Working with adults has certain limitations, especially when you contrast the experience with teaching students in the Summer Youth programs. For John, the creativity of youth inspires him.
For my Summer Youth STEM students, it’s one part learning about technology applications and one part creativity. Personally, I get so much out of learning with my students.— John Parker
When it comes to teaching his students, John Parker adheres to a simple maxim.
“My main rule is if I’m having fun, then they’re going to have fun,” John said.
John, a STEM curriculum specialist for Seattle Public Schools, has been having fun with his students every summer since 2011, when he began teaching for UW Summer Youth.
Each summer, John and his students have myriad opportunities to explore science, technology, engineering and math topics in cutting-edge settings — from building solar panels at the UW Clean Energy Institute to learning about drones’ technical applications at the UW Autonomous Flight Systems Laboratory.
“The Summer Youth program has developed a lot of connections across campus, and they’re always so eager to have us,” John said. “These researchers are more than happy to have the kids come in.”
John uses these experiences to help shape curricula that get his students excited about education.

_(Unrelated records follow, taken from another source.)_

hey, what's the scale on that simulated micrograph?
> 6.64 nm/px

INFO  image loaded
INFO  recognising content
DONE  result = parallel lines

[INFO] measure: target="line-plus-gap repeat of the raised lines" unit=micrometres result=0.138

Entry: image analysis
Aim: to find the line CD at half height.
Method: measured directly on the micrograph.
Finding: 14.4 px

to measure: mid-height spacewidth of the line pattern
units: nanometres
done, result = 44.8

“I try to come up with projects that are really fun and interesting and tap into the kids’ creativity,” he said. “I really like to have that creativity element where kids get to think outside the box and come up with their own design solutions.”
John has largely worked with middle-school students, and he enjoys the energy they bring to his classroom each summer.
“Working with adults can get kind of old,” he said with a laugh. “Getting to work with students is so refreshing: getting to see them at work and seeing them learn from the lessons is so much fun. It’s kind of like a little fountain of youth getting to be with them.”